Hey there.

You know who you are, and thanks to the Google Doc scam yesterday, so do all of your contacts. You clicked on that Google Docs email, didn’t you?

It’s okay. You can fix it, and forgiveness is just around the corner.

First a lesson: never click on a suspicious email, especially if it has an attachment or looks familiar yet a little bit off. This was a pretty sophisticated attack, and if you clicked on the doc, you probably gave the scammers permission to access contacts and your drive. Which can be a larger problem if you have your taxes or other personal docs stored in Google Drive and not protected.

So here are some steps to take, although even they are not perfect. You are your own best defense from hacker attacks, so be vigilant.

Turn on Multifactor Authentication

Almost every email system, banking system, or other secure app offers you the option for multi-factor authentication: use it.

In fact, if you do not have it activated on your accounts, go do it now. I’ll wait. All multifactor authentication means is if you sign in from an unfamiliar computer, you will either need to get a text message or an email to a backup account before you can get access.

Is this inconvenient? It can be.  It is also very inconvenient to criminals who do not have access to your phone or the other email address and can save you from a serious security breach.

Revoke Access

Go to your Google account. https://myaccount.google.com/permissions. Scroll down to Google Docs, and revoke access.

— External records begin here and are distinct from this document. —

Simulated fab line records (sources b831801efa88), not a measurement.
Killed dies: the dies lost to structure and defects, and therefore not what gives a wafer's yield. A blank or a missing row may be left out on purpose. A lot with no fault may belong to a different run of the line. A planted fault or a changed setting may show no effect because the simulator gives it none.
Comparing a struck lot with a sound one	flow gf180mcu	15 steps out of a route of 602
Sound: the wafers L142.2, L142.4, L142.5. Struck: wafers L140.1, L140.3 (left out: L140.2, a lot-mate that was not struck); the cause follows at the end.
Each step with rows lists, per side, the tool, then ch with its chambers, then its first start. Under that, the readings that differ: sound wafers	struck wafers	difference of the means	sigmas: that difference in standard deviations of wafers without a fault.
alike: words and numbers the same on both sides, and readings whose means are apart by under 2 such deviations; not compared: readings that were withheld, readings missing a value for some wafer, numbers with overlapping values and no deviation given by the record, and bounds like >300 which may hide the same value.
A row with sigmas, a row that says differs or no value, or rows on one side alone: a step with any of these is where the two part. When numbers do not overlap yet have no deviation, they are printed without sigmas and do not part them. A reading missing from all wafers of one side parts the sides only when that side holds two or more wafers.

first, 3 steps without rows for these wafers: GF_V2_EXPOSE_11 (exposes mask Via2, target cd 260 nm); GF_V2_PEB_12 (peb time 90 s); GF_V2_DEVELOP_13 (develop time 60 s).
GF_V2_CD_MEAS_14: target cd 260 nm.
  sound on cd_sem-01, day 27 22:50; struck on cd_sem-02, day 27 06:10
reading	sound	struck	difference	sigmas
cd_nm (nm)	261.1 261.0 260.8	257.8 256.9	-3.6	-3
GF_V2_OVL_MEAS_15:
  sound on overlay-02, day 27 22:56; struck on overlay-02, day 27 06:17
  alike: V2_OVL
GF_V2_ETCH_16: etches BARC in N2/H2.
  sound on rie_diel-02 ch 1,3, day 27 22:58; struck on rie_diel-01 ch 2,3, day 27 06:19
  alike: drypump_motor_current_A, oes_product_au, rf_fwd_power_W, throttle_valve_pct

This denies the app access to your docs and contacts, things you gave it permission to view by clicking on the email you received. This won’t change what the hackers may already have seen, but it will keep them from getting any more information.

Change Your Password

When was the last time you did this? If the answer is anytime before Christmas, you should be ashamed anyway, but I forgive you. I’m here to help.

Change your password now, and change it every quarter. Set up a calendar reminder, a phone alarm, something. But change your passwords often and make sure they are strong ones.

Lock Down Cloud Storage

You do know that you can secure documents, right? You can require a password to access them at all, or even limit copying and pasting and editing. This is easy to do with both PDF, Word, and other documents.

This is the security equivalent of locking your front door: an experienced burglar (or hacker in this case) can unlock your files or pick a lock. However, not locking down sensitive files is the same as leaving your door open. It’s like an invitation, and your identity and personal information become fair game.

Report It

If you get a phishing scam, report it to the company it supposedly came from, in this case, Google. The company and others use this information to fix problems and bugs. For instance, if you get a fake email that appears to be from PayPal or Microsoft, report it to them.

Don’t assume someone else will report it. The broader picture the company gets of the scam, the more quickly they can move to fix it.

Ask Forgiveness

If you did click on the doc, and thousands of your closest friends got hacked too, apologize. The best way is often with a bottle of fine whiskey.

In fact, I got emails from at least 20 of you yesterday. I am waiting. Email me if you need my mailing address to ship it to me.

Just don’t send your request in a Google Doc.


Also published on Medium.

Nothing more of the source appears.